Senator Craig seems to have fared better when his self-inflicted troubles were met with an appropriate response by the bi-partisan Senate Ethics Committee. Craig had initially attempted to explain his actions of tapping his feet and touching feet with the occupant of an adjacent bathroom stall, an undercover airport policeman, by characterizing his behavior as accidental, coincidental and as a result of his having a “wide stance" while defecating.
The Ethics Committee stated in a letter Wednesday:
“The conduct to which you pled guilty, together with your related conduct as set forth above, constitute improper conduct reflecting discreditably on the Senate and through this letter the Select Committee on Ethics, on behalf of and pursuant to authority granted by the United States Senate, publicly admonishes you for that conduct...

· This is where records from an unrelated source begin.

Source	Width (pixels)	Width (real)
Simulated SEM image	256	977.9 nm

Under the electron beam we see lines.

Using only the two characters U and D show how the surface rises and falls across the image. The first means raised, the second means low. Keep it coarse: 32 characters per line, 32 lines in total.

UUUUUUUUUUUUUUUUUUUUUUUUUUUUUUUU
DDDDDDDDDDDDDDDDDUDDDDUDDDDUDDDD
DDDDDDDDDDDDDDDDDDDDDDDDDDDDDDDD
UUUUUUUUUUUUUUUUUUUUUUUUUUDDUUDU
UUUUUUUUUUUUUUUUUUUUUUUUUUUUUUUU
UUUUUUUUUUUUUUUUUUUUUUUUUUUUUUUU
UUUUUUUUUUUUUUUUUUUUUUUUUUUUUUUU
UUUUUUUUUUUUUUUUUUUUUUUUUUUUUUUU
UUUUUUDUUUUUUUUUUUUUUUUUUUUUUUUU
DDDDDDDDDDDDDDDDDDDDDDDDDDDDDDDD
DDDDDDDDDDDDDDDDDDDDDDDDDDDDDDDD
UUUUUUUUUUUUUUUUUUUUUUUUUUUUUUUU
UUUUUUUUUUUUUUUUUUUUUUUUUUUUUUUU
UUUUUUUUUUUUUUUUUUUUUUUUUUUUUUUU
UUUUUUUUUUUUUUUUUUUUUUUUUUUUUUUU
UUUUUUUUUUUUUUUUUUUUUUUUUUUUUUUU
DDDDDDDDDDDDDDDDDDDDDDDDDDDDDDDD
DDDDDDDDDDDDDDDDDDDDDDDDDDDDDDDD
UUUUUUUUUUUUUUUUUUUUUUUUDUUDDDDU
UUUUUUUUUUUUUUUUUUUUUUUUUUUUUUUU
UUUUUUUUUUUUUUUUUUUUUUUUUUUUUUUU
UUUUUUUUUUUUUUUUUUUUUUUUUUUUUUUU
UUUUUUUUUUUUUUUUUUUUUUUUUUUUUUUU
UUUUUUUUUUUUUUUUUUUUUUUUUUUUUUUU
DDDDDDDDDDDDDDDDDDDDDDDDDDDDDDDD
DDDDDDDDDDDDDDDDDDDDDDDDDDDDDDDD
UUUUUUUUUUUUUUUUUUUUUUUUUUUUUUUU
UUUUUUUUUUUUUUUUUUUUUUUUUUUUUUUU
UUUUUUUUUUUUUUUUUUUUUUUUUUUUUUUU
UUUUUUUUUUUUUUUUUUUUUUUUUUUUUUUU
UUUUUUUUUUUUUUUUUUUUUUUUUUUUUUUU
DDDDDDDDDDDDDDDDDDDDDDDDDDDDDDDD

The Select Committee on Ethics resolves this matter through your public admonition so that, on behalf of the United States Senate, it may make known clearly that the conduct to which you pled guilty, together with the related and subsequent conduct discussed in this letter, is improper conduct which has reflected discreditably on the Senate."
The committee also criticized Craig for using more than $200,000 in campaign funds to pay legal fees related to his case and for flashing his Senate business card at the officer who arrested him. The letter said that move could be seen as an improper attempt to receive “special and favorable treatment."
The Senate Ethics Committee took no further action against the disgraced senator whose term is up this year and who has announced that he has no plans to run for re-election.
Clemens had better hope that he gets off so easy.